New Economics Papers
on Market Microstructure
Issue of 2008‒08‒31
two papers chosen by
Thanos Verousis

  1. Modeling Trade Direction By Rosenthal, Dale W.R.
  2. It’s SHO Time! Short-Sale Price-Tests and Market Quality By Diether, Karl; Lee, Kuan Hui; Werner, Ingrid M.

  1. By: Rosenthal, Dale W.R.
    Abstract: The problem of classifying trades as buys or sells is examined. I propose estimated quotes for midpoint and bid/ask tests and a modeling approach to classification. Prevailing quotes are estimated using flexible approximations to the distribution for delays of quotes relative to trade timestamps. Classification is done by a generalized linear model which includes improved versions of midpoint, tick, and bid/ask tests. The model also considers the relative strengths of these tests, can account for market microstructure peculiarities, and allows for autocorrelations and cross-correlations in trade direction. The correlation modeling corrects for pseudoreplication, yielding more accurate standard errors and fixed effect estimates. Further, the model estimates probabilities of correct classification. The model is compared to various trade classification methods using a sample of 2,836 domestic US stocks from an unexplored, recent, and readily-available dataset. Out of sample, modeled classifications are 1-2% more accurate overall than current methods; this improvement is consistent across dates, sectors, and locations relative to the inside quote. For Nasdaq and NYSE stocks, 1% and 1.3% of the improvement comes from using relative strengths of the various tests; 0.9% and 0.7% of the improvement, respectively, comes from using some form of estimated quotes. For AMEX stocks, a 0.4% improvement is attributed to using a lagged version of the bid/ask test. I also find indications of short- and ultra-short-term alpha.
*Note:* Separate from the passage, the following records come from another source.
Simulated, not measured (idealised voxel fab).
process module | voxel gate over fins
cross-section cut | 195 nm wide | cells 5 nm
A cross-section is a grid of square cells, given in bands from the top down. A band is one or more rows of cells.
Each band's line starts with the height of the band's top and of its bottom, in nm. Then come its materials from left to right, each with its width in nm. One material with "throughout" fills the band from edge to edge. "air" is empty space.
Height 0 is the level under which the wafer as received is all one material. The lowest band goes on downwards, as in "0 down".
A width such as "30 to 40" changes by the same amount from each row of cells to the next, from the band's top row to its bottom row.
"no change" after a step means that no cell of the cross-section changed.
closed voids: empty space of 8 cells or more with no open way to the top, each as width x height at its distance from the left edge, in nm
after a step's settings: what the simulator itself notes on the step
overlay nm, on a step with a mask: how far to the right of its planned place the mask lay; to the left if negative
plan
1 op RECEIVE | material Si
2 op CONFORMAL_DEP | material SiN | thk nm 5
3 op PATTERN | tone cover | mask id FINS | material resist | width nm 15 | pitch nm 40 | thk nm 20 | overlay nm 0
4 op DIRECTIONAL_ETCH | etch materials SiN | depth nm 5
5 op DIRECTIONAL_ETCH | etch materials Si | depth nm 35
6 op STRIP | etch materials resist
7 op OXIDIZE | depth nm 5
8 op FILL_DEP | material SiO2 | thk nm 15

    Keywords: market microstructure; trade classification; generalized linear mixed model; ultra-high-frequency data analysis
    JEL: G14 C53 D82
    Date: 2008–08
  2. By: Diether, Karl (Ohio State U); Lee, Kuan Hui (Rutgers U); Werner, Ingrid M. (Ohio State U)
    Abstract: We examine the effects of the SEC mandated temporary suspension of short-sale price-tests for a set of Pilot securities. While short-selling activity increased both for NYSE and NASDAQ-listed Pilot stocks, returns and volatility at the daily level are unaffected. NYSE-listed Pilot stocks experience more symmetric trading patterns and a slight increase in spreads and intraday volatility after the suspension while there is a smaller effect on market quality for NASDAQ listed Pilot stocks. The results suggest that the effect of the price-tests on market quality can largely be attributed to the distortions in order flow created by the price-tests in the first place. Therefore, we believe that the price-tests can safely be permanently suspended.